[openstack-dev] [gate] any project using olso.db test_migrations is currently blocked

Mike Bayer mbayer at redhat.com
Wed Dec 16 21:50:39 UTC 2015



On 12/16/2015 01:32 PM, Jeremy Stanley wrote:
> On 2015-12-16 11:03:38 -0700 (-0700), Carl Baldwin wrote:
> [...]
>> We need to vet new package releases before they wreak havoc.  We need
>> to accept new package releases by proposing a patch to update the
>> version and take it through the gate.  Weren't we working on this at
>> one point?  I understand if it isn't quite possible to do this yet but
>> we need to be working toward this and accelerating our efforts rather
>> than lashing out at package maintainers.
> [...]
> 
> Yes, it's progressing nicely. DevStack-based jobs are already
> covered this way for master and stable/liberty, and Neutron is
> piloting the same solution for its other non-DevStack-based jobs. If
> Nova's unit test jobs were already switched to their
> upper-constraints equivalents then there's a chance this wouldn't
> have impacted there (though we still need to work out the bit where
> we run a representative sample of jobs like neutron/nova unit tests
> on proposed constraints bumps to block any with this sort of impact,
> right now we're really just relying on
> devstack-tempest/grenade/other integration test jobs as canaries).
> 
> Anyway, the solution seems to be working (modulo unforeseen issues
> like people thinking it's sane to delete their latest releases of
> some dependencies from PyPI) but it's a long road to full
> implementation.

So just FTR I mistakenly thought that the upper-constraints system was
in place for all gate jobs, and that the release of Alembic 0.8.4 would
at worst have raised a message somewhere within the system that updates
the upper-constraints file, and prevented the version bump from
proceeding.  Had I known that the raw master gate jobs for Nova were
going to go down overnight, I would not have released Alembic in this way.

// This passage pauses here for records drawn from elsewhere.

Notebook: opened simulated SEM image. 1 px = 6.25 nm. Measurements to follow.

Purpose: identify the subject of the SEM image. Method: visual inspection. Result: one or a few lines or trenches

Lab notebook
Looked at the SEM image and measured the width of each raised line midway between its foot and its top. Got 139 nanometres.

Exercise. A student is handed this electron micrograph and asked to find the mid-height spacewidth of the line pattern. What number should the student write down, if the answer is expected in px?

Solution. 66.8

That said, as the upper-constraints system is available, and not using
it means that any upstream package release that breaks any test will
cause 12 hours of gate downtime, I'm surprised that rolling this system
out across the board isn't an emergency priority.     Because right now,
literally any of the 50 or so projects I see in Nova requirements.txt
can release something on Pypi at any moment and cause another 12 hours
of downtime.   Lots of them don't even have major version upper bounds,
even complex and intricate dependencies like lxml and boto.   If a
single test breakage due to an incompatible change in an upstream
release means 100 man hours lost and 12 hours of downtime, then Nova/
others are essentially a giant boulder balanced on the edge of a cliff,
with 50 or so loaded BB guns on Pypi pointed at it.